There will come a day in the future where I will go, in disguise to the town square, then I will give the citizens there a code word. I will tell them to spread the code word to everyone else.
Then after some random amount of time passes, I will call forth all the citizens to my castle. I will then ask them if they have heard the code word. If they answer yes, and then give me the correct code word, I will give them everything they desire, if, however they answer wrong, I will torture them forever in my dungeon.
However there is another caveat to this law. If, in the unfortunate case, a citizen has not been able code word yet, they will be told the code word on the way into the castle. If they are able to recite it when they get to me, then they will be granted the same reward as those who remembered it.
Now would this law be just, by your standards ? Given this scenario wouldn't it be better to not try to tell people the code word, in case you accidentally tell them wrong.
Getting back to the Christian salvation model, as was already brought up, is it fair, that a good and moral person who lives a prefect Christian lifestyle, but does not believe in God due to the lack of evidence, goes to hell, but a serial killer who finds religion in Jail and converts, goes to heaven.
How is that a just system.
It seems to me that every example presented in this thread on the "God is unjust" side paint humanity as a good, well-intentioned, harmless, totally oblivious cadre of people going about their daily lives when a capricious and meddling God fellow swoops in and blindsides them with heinous punishment.

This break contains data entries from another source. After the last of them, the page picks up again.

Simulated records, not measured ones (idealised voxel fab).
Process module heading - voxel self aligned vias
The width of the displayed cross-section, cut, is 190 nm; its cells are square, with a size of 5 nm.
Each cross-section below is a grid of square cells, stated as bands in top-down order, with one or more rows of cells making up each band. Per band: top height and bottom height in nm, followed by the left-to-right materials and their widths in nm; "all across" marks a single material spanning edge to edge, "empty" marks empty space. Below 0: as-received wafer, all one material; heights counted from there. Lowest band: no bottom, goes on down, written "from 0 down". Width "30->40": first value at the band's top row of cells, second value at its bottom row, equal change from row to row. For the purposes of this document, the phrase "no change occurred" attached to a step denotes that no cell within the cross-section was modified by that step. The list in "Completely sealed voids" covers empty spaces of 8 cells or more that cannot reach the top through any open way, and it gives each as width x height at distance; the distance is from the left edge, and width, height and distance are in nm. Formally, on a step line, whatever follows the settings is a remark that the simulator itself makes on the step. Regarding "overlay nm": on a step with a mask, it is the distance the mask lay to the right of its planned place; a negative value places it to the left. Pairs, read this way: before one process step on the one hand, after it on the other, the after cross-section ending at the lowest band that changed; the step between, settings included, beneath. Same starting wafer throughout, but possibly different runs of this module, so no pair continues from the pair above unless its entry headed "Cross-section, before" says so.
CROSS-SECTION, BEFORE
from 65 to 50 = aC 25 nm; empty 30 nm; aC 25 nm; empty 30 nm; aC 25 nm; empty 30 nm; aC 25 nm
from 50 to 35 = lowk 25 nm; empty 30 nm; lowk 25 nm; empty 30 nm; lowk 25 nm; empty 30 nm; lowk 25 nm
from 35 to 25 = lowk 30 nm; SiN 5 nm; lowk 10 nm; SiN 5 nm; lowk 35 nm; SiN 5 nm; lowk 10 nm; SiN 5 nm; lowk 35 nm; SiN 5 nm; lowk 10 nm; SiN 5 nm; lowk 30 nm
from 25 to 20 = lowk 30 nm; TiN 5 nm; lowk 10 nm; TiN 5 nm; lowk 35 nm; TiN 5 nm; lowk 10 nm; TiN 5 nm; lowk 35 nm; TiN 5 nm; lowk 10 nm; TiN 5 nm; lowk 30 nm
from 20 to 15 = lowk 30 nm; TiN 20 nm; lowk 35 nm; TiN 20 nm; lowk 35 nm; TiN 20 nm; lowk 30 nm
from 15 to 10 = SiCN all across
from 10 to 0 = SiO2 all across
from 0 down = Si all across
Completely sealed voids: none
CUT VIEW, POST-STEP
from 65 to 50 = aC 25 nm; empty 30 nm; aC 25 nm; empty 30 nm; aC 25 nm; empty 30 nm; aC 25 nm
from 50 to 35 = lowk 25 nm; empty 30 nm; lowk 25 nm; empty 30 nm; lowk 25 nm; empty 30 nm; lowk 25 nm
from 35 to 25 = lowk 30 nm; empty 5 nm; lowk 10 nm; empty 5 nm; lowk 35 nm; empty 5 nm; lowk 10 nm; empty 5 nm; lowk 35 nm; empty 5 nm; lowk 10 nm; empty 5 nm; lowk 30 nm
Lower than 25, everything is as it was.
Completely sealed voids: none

This is an important point. If we truly are good, well-intentioned, harmless, oblivious creatures then you would be correct in asserting that our punishment is unjust. But this is where a Christianity diverges from the "I'm ok, you're ok" philosophies of the day. None of us is "ok." Christians see the world in a state of rebellion against its creator. All live for their own pleasure, their own desires, and all have usurped the rightful King of our lives and placed ourselves on the throne. When Christians make the arrogant sounding claim that people who do not believe are those who do not want to believe it is centered around this idea - that people think they have a right to live their own lives and to live them as they see fit. Most misunderstanding between the two sides can be traced to there. The only people who will be allowed, and really will have any interest, in living eternally with the rightful King will be the ones who acknowledge His the rightful rule and step down from the throne. People seeking to remain king of their lives AND seek eternal happiness do not know what they ask. There is none to be found there.
So I can't really take seriously any analogy where the populous is painted as a group of innocent bystanders when the Christian world view is that we are a pack of rebels who must lay down our arms before we are to be shown mercy.